High school is tough. Some people find it difficult fitting in with their peers, but for me, identifying with my family was very difficult. At an age when you need your parents more than ever, mine were going through a divorce. Instead of being the one nurtured, I was often the one doing the nurturing, listening to both parents vent about the other, consoling their tears, and often times trying to extinguish their anger in hopes of getting them back together. For a sixteen year old, this was emotionally taxing and made it difficult to focus in school.

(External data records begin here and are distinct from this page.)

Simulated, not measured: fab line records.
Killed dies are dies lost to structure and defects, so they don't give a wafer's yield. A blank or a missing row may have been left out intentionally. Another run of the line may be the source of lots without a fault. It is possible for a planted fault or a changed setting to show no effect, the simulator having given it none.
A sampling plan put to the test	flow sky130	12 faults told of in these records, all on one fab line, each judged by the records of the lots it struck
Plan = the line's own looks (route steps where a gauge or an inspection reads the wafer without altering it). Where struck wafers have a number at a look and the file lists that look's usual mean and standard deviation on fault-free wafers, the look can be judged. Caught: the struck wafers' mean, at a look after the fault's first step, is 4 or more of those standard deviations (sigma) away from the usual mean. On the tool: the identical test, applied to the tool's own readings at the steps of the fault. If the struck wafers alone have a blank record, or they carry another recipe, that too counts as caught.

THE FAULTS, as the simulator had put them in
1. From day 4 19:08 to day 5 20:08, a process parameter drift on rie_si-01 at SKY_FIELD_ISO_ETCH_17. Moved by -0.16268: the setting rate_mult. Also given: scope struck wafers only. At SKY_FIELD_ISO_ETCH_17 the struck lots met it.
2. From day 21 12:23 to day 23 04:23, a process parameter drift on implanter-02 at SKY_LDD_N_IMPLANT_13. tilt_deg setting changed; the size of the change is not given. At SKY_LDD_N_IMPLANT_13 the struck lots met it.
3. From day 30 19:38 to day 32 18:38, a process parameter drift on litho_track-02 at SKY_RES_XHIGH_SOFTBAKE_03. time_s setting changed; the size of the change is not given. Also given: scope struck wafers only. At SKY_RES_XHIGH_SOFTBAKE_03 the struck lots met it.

My English teacher, Mr. Fillier had a way of teaching above and beyond the curriculum. Instead of teaching literature, he always extrapolated themes to life itself. He pushed us to think critically and divergently. I remember that our conversations were very thought provoking, and often times my mind would wander to my parents and problems at home. I think because our conversations made us reflect on life and history itself, it always caused my brain to spiral back to thoughts of what was going on outside of school.
English was my strongest subject, but for some reason, I just could not focus in these classes. Many times, I would have to leave the classroom because I was emotional and needed to step out. Sometimes I would stay after class just to sit alone and cry. He would listen to me and just be there—not to speak with me or offer advice, but just be there so that I would not feel alone. He always made me feel welcome in his classroom, and made sure that I knew that if I ever needed to be alone, he would let me have his classroom or find a safe and quiet place for me if his classroom was in use.
Eleven years after graduation, I think about Mr. Fillier daily. Reflecting on my teenage years, I realize how much his commitment influenced my life and how important his compassion was in developing me as a person. His love and support helped me persevere, and pushed me to want to please him academically more than anyone else.
Mr. Fillier was there for me in more ways than he will ever know, and for that, I am eternally grateful.